However, this story is a fiction. Actually there is a rich and robust cultural history that predates Israel by a couple thousand years. Sumer, Egypt, Babylon, etc.
In the third dynasty of Ur (2028-1920), the first king Urnammu wrote the first code of laws known anywhere in the world. There are countless business documents of the period, dated to the month and even the day (using a system that named each year after a specific event.)

Syria in the third millenia was already a major cosmopolitan center, already in commerce with Egypt. “These and many other examples that could be put forward demonstrate a cultural and linguistic continuity in the West Semitic world from Ebla (northern Syria) in the third millennium B.C.E. to Israel in the first millennium B.C.E.” (71, Gordon)

“Accordingly, there can be no doubt that the Israelite flood story has Mesopotamian precursors (either the Gilgamesh Epic itself, or parallel, less well-known, flood traditions). This demonstrates very clearly that Israel did not live in a vacuum, but rather was part and parcel of the ancient Near Eastern cultural world. At the same time, the relationship between the two stories points to the manner in which ancient Israel incorporated polytheistic literary traditions. The basic outline of the story is accepted, but the underlying theology is altered to conform to Israelite religion.” (Gordon, 51)

“Moreover, the long association with Persia, which lasted until 332 B.C., did materially influence Jewish religious ideas. The relative dualism that existed already in Judaism became more pronounced through contact with Iranian Zoroastrianism. Yahweh was thought of as opposed by externally active forces of spiritual wickedness.” (Frend, 16)

“Given the greater age and more advanced stage of Egyptian civilization, the Israelites became so fully assimilated to the Egyptian customs and rites that ‘it was not possible to find a single difference in the way of life of both nations.’ Spencer quotes from a Rabbinic source: ‘whereever the Israelites settled down in the desert, they started making themselves idols.’ The idols they made were Egyptian ones.” (golden calf-apis bull) (Assmann 71-72)
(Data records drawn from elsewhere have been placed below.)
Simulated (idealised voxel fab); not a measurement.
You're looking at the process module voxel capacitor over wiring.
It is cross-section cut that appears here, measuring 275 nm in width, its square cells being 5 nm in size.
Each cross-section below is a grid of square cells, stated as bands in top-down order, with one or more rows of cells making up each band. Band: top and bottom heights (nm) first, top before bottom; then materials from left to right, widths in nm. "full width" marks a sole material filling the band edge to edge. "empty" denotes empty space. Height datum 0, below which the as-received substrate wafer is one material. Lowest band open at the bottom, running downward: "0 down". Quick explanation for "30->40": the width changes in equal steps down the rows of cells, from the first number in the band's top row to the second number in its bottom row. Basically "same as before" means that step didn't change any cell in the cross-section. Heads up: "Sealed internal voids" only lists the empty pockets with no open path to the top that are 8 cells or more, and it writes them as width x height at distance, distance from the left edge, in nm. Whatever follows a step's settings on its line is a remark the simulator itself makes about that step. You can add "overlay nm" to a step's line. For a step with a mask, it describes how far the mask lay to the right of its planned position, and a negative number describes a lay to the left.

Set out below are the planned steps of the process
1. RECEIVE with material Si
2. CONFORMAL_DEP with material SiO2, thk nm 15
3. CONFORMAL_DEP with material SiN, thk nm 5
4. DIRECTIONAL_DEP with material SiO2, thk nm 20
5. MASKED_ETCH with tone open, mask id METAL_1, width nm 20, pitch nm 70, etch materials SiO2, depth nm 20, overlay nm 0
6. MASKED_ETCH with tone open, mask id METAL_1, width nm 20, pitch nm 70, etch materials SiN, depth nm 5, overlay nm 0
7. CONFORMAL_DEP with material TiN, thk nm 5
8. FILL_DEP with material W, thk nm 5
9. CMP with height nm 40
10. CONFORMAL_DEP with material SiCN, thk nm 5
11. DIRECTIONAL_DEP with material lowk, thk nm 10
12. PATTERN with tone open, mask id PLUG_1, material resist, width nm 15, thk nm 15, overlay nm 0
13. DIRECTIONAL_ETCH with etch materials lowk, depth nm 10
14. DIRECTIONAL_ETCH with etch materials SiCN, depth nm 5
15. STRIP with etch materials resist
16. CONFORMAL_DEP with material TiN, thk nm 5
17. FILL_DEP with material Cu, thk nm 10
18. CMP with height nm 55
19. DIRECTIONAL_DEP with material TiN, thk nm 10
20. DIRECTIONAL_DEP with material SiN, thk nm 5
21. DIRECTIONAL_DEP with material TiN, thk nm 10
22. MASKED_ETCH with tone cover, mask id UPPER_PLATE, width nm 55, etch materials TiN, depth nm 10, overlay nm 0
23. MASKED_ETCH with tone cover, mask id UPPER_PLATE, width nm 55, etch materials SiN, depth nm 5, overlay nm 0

The MAIN stories of the Old Testament – David and Goliath, Moses and the 10 commandments, Joseph, the Ark, the Garden (Gilgamesh)…etc. Are all Jewish refurbished pagan stories – assimilated and retold because Jews needed their own national heroes.

The Old Testament demonstrates very clearly that it was influenced by and reflects the mythological, literary surroundings that it was developed in; not ‘eye-witness accounts’ or ‘history’…fables and folklore, possibly grafted onto national heroes like Moses and David, to glorify and make interesting for the people.

In Mad Max, the main character discovers a colony of young children, who – cut off from the violent and cruel world – have created a new form of redemptive cult mythology based around a few pictures and relics of the previous technological age. Likewise, although the Bible seems to give a clear picture of the history of mankind from the beginning of creation until the establishment of the Kingdom of Christ, the truth is that there were already extremely advanced and developed civilizations before the Old Testament was written, and that it is mainly a recollection and assimilation of older writings.

The Bible implies that all men were stupid and evil shepherds, until God gave them ethics. The truth is that Sumer was a vast empire of progress, trade, government,and education centers… and 2000 years later, a bunch of poor nomadic shepherds with fragmented visions of a once great civilization stoned each other to death. It is history – but not history of God’s covenant with the entire human race – it is the folklore of a backwater, poor and uneducated group of ex-slaves who needed a cultural identity.